Japan "has actively promoted historical amnesia; the facts are plain," the committee's chairman, Rep. Tom Lantos, D-Calif., said. This resolution "seeks admission of the horrible truth, in order that this horror may never be perpetrated again."
More than 140 lawmakers from both political parties have agreed to co-sponsor the nonbinding resolution, which urges Japan to "formally acknowledge, apologize and accept historical responsibility in a clear and unequivocal manner" for the suffering of so-called "comfort women" during the 1930s and 1940s.
While popular among U.S. lawmakers, the resolution has caused unease in Japan. Officials there say their country's prime ministers have apologized repeatedly — including during Prime Minister Shinzo Abe's visit to Washington in April — for the Imperial Japanese Army's forcing of women to work in military brothels during World War II.
Abe said Tuesday he was not in a position to comment on a decision by Congress. But he told reporters that he was "convinced that Japan-U.S. ties remain unshakable."
In Tokyo, Chief Cabinet Secretary Yasuhisa Shiozaki suggested there would be no further apology from the government on the wartime brothels, despite the passage of the resolution by the House committee.
"The alliance between the U.S. and Japan is irreplaceable. There is no change at all to the fact that the Japan-U.S. relation will continue to be unshakable," Shiozaki said.

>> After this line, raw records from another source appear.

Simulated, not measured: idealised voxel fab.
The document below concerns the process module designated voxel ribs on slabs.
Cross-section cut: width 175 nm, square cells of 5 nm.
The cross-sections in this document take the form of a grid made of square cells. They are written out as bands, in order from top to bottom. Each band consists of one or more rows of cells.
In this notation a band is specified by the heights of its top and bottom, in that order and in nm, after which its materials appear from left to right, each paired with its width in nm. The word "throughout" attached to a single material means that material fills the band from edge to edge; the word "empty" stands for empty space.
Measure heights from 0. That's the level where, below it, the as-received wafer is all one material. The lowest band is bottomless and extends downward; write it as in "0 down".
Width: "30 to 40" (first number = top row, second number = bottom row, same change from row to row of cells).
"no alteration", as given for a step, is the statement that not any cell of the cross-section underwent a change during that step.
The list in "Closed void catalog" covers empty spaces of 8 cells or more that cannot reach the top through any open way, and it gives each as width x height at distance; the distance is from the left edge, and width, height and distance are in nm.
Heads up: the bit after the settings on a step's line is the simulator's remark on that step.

The State Department did not take a position on the bill. Spokesman Tom Casey said that the resolution is "up to our Congress. It's a separate branch of government; they'll have to look at things as they see fit."
Some U.S. lawmakers questioned the resolution.
"I wonder how many times we expect a government to apologize for the sins of an imperial government of the past," Republican Rep. Tom Tancredo said. "Asking the Japanese government to take historical responsibility for atrocities of the defunct imperial-era government is somewhat counterproductive and unfair to the people of Japan."
Critics contend that, despite the apologies, Japan has never assumed responsibility fully for the treatment of the women.
In Australia, Jan Ruff O'Herne, an 84-year-old former Dutch colonist born in Java who now lives in Adelaide, said she hoped Japan would finally apologize to her and thousands of other women forced to work as so-called comfort women.
"This is a step in the right direction," O'Herne said after the House committee vote. "I'm full of hope. It would be fantastic for the comfort women, late in our lives and after all these years, to get this finalized with an apology."
People across Asia and the United States, including conservative supporters of Japan in Congress, were infuriated at Abe's suggestion in March that no proof existed that the military had coerced women into brothels. U.S. officials later said Abe's subsequent public statements supporting a 1993 government apology were convincing.
Japan acknowledged in the 1990s that its military set up and ran brothels for its troops. It has rejected most compensation claims, saying they were settled by postwar treaties.
The Asian Women's Fund, created in 1995 by the Japanese government but run independently and financed by private donations, has provided a way for Japan to compensate former sex slaves without offering official government compensation. Many comfort women have rejected the fund.
Supporters of the resolution want an apology similar to the one the U.S. government gave to Japanese-Americans forced into internment camps during World War II. That apology was approved by Congress and signed into law by President Ronald Reagan in 1988.
Historians say up to 200,000 women were forced to have sex with millions of Japanese soldiers during the war.
In February, three elderly former comfort women testified to a congressional panel of their rape, torture and humiliation by Japanese soldiers during the war.